Combined, the increases in October could reach about 10% for Green Mountain Power customers.
"The Commission expects to see a revised customer notice that describes all the changes that customers will experience," the PUC wrote in its recent letter.
GMP spokeswoman Kristin Kelly said she expects the company will rewrite the customer notice to reflect the full impact of the changes coming this fall.
"Obviously we're happy to explain the request we made and what it will mean for customers," Kelly said.
According to Kelly, the company has committed to controlling costs and stabilizing rates under a new multi-year rate plan.

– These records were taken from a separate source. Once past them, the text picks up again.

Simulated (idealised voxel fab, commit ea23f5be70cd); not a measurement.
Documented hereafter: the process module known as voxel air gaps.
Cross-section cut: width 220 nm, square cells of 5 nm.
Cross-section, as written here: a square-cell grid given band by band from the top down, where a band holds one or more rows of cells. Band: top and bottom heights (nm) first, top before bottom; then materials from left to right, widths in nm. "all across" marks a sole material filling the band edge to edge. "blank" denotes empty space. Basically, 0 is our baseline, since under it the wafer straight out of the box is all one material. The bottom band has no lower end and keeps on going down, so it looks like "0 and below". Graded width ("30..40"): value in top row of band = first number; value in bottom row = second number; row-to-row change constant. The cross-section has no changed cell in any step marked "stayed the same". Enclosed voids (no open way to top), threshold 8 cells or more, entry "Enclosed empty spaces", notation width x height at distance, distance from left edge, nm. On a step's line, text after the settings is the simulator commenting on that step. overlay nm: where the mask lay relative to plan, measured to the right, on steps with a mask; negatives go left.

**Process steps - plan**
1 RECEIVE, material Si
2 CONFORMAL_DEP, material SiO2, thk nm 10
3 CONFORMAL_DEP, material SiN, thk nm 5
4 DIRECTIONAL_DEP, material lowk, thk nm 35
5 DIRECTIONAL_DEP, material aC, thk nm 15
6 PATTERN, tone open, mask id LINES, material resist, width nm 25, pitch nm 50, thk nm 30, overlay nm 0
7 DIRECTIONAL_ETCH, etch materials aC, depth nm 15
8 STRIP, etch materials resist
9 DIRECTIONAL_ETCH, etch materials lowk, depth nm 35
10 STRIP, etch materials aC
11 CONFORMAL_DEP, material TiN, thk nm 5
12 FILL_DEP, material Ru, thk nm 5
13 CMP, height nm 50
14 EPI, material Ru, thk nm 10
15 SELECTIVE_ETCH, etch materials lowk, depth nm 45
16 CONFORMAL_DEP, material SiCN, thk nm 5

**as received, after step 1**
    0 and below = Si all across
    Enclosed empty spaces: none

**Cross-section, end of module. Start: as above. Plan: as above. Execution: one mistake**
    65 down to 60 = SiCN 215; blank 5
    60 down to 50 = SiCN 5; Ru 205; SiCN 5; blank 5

"The 2.92% in the face of really dramatic upheaval in the energy business and a lot of costs that GMP cannot control … provides stability and predictability for customers,” Kelly said. "You know, it's in line with inflation."
Describing exactly how rates will change this fall does get a little complicated:
- Bills actually declined slightly last year because of a windfall from the new federal tax bill. That bill credit also erased the impact of a rate increase the company won last December.
- But the bill credit from the tax windfall goes away in October, at the same time the other surcharges and the potential new rate increase also take effect.
James Porter, director for public advocacy at the Vermont Department of Public Service, said the state is still reviewing GMP's latest rate-hike request. He noted customers will pay more this fall because the previous rate hike will kick in.
"The 10 months that increase was offset I think was beneficial," Porter said. "But yes, that will go into effect, or customers will see it on their bill beginning Oct. 1."
The PUC will rule on GMP’s newest rate hike request later this summer.